Christmas - that's not just mulled wine at the Christmas market, happy children's eyes at the presents and lots of good food with the family. But also: fairy lights. Whether on the Christmas tree, flashing colorfully on the balcony or in the shape of reindeer in the front garden. But how does that fit in with the current energy crisis? Johannes Heise from the Institute for Electrical Power and Energy Technology (ieet) at the Technical University of Hamburg gives three tips for energy-saving Christmas lighting.
LED instead of incandescent bulb
When choosing a chain of lights, always go for LEDs. They are more durable than light chains with light bulbs. On average, they can be used for 20,000 hours, so there is no need to buy a new one every year. At the same time, they are more energy-efficient to use: a string of lights with LEDs consumes about 5 watts, while a string of lights with incandescent bulbs consumes 30 watts. This can be clearly reflected in the cost of electricity, with LEDs can save up to 80 percent. This can be calculated using the following formula:
Week x days x hours x wattage = watt-hours and then multiply that by the current price of electricity. When using fairy lights, you should generally only switch them on when someone sees them. With a timer, for example, they can be switched off automatically at certain times.
Socket instead of battery
In principle, the socket is always preferable to the battery, because charging and discharging the battery involves charging losses. In addition, the battery must be additionally produced: Batteries need up to 500 times more energy in the process than they provide later during use. In addition, the energy from the socket is significantly cheaper: for a kilowatt hour from the socket, consumers currently pay about 30 cents, with AA batteries the price is 77 euros. In addition, batteries must be disposed of properly after use and must not be disposed of in household waste, but in collection boxes that are available in retail stores.

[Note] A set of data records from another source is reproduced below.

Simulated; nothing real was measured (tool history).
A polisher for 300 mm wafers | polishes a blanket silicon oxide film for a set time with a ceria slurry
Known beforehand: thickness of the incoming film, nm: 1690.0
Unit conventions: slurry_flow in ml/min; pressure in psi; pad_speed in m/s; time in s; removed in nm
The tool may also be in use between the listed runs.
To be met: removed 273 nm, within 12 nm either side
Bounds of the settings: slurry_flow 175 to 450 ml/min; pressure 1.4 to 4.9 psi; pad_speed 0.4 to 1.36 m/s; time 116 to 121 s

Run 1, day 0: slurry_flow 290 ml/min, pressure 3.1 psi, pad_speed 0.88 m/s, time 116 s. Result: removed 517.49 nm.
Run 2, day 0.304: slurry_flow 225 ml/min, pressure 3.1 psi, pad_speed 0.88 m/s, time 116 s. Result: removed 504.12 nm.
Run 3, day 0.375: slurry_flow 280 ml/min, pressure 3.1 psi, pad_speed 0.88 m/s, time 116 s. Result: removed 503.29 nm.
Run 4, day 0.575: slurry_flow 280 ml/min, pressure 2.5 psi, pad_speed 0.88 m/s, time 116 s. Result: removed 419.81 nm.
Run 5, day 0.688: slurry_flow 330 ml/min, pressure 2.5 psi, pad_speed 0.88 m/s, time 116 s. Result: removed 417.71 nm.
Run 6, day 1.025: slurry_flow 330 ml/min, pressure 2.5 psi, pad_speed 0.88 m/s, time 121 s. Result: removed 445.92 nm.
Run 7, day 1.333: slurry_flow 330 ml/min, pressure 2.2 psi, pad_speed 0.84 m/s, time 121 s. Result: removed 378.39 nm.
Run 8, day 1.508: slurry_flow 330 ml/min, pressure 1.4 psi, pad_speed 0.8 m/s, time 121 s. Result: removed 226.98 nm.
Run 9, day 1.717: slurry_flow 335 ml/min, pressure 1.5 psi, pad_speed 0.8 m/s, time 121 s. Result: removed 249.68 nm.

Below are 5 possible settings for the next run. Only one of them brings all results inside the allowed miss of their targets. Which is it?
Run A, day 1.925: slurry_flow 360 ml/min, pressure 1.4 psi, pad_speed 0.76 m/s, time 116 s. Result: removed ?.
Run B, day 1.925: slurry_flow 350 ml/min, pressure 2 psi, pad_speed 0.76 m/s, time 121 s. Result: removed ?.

Candles are not an alternative
The idea of using candles instead of fairy lights seems very energy-saving at first: candles do not consume any electricity. However, a burning candle in a room has the same oxygen demand as another person. This results in an increased need for fresh air, which in turn leads to frequent ventilation, which in turn leads to an increased need for heating. There is nothing to be said against candles on the Advent wreath, but candles should be avoided as far as possible as a substitute for fairy lights.